Recommendation engines have been around for years, at least since Amazon started correlating shared purchases and suggesting products (or was it only books back then?) with “since you bought this, you might like this.” It was a good-enough recommendation algorithm that helped shoppers sift through endless options to find what was relevant for them.
The goals for today’s recommendation engines haven’t changed much from those early years: find the user things they like in order to either sell them more stuff or keep them on the site for a longer time to show them more ads, also known as “engagement.” Yet while today’s recommendation engines have the same goals, they’re coming up with completely different methods and results. On one hand we have Facebook’s tinkering with their Newsfeed algorithm, where trying to increase engagement has negative results such filter bubbles and promotion of extreme content. On the other we have Spotify’s amazing discovery playlists, such as the Daily Mix, that almost always delight me in their selection of new-to-me music. In between we have Netflix, which sometimes gets it right, and more selective stores, like Nordstrom, that do a decent job of suggesting products others bought. For most of these the recommendation engine is a black box for users, and its effects are measured religiously.
Yet with all recommendation engines, especially when user-generated content is involved, it’s a game between the platform, that decides what to recommend, and content providers, who try to influence that decision. What got me thinking about just how intensely this game is played is this very detailed post from a few weeks ago about how independent producers are gaming YouTube Kids. “Someone or something or some combination of people and things is using YouTube to systematically frighten, traumatise, and abuse children, automatically and at scale,” said the author, James Bridle. At the time, the post seemed too extreme and I waited for other analysts to weigh in. This week, John Biggs at TechCrunch said conclusively: YouTube isn’t for kids. “YouTube is a cesspool of garbage kids content created by what seems to be a sentient, angry AI bent on teaching our kids that collectible toys are the road to happiness. YouTube isn’t for kids. If you give it to kids they will find themselves watching something that is completely nonsensical or something violent or something sexual. It’s inevitable.” This is as condemning as it comes.
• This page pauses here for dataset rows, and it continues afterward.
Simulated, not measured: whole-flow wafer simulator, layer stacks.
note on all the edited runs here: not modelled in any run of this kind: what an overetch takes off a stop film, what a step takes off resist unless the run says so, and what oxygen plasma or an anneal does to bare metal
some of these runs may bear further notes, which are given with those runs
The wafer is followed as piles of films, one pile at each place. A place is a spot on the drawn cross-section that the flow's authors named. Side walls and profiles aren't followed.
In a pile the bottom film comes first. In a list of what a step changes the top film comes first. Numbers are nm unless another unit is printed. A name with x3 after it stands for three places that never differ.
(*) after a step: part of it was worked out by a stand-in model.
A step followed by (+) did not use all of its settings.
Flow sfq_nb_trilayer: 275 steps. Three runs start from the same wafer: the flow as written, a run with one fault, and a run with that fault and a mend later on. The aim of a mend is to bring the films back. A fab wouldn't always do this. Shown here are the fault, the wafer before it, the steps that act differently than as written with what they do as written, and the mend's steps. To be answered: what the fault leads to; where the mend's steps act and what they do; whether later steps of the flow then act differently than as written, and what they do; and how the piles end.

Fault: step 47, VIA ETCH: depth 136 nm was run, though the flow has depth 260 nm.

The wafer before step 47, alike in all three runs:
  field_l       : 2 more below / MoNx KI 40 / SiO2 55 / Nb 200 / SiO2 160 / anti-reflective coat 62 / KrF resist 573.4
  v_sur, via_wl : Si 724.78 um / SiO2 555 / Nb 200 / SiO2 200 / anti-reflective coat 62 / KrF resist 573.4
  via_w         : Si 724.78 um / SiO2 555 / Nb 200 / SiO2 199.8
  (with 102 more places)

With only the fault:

YouTube’s and YouTube Kid’s reach is incredible. Earlier this week, Ofcom published a study on “Children and Parents: Media Use and Attitudes Report” in the UK and came up with these numbers:
- YouTube is the content provider the highest proportion of 12-15s say they ‘ever’ watch – 85%.
- YouTube is the only content provider, of the 14 examples, which is used by a majority of 12-15s to ‘often’ watch content.
- Use of the YouTube website or app increases with the age of the child, accounting for 48% of 3-4s, 71% of 5-7s, 81% of 8-11s and 90% of 12-15s. Use of YouTube has increased since 2016 by 11 percentage points for children aged 3-4, by 17 percentage points for 5-7s and by eight percentage points for 8-11s. [Note: YouTube Kids was launched in February 2015.]
- Half of YouTube users aged 3-4 (48%) and a quarter (25%) aged 5-7 only use the YouTube Kids app rather than the main YouTube website or app.
These numbers are high but not entirely surprising. Parents trusted Google when it said YouTube kids was child-friendly: “the app makes it safer and easier for children to find videos on topics they want to explore.” Its availability on every device has made it easy to access from practically everywhere. But with that level of trust, could YouTube Kids have done more to monitor content?
Last week, YouTube issued a response that, based on the comments on it, didn’t do enough. Of the five changes, only two went beyond guidelines: “tougher application of our Community Guidelines and faster enforcement through technology.” Also, ads will be removed from “inappropriate content.” What they didn’t do is allow parents to block specific providers or, as some requested, to whitelist channels or providers. The new restrictions don’t go far enough in allowing parents to control what their children watch and to block content they don’t want them to watch.
What this proves, beyond the eternal axiom that we just can’t have nice things, is that once a service allows user-created content, it’s finding it extremely difficult to monitor that content. Beyond that, many creators, not only on YouTube, have figured out how to game the recommendation algorithm and get their content in front of viewers. I wish YouTube had taken a stronger stance with this, like blocking all creators aside from a few hand-picked ones until they can figure it out. Maybe that won’t be the most profitable choice, but it might be best from the product perspective. Until then, I have to agree with Mr Biggs: YouTube is not for kids.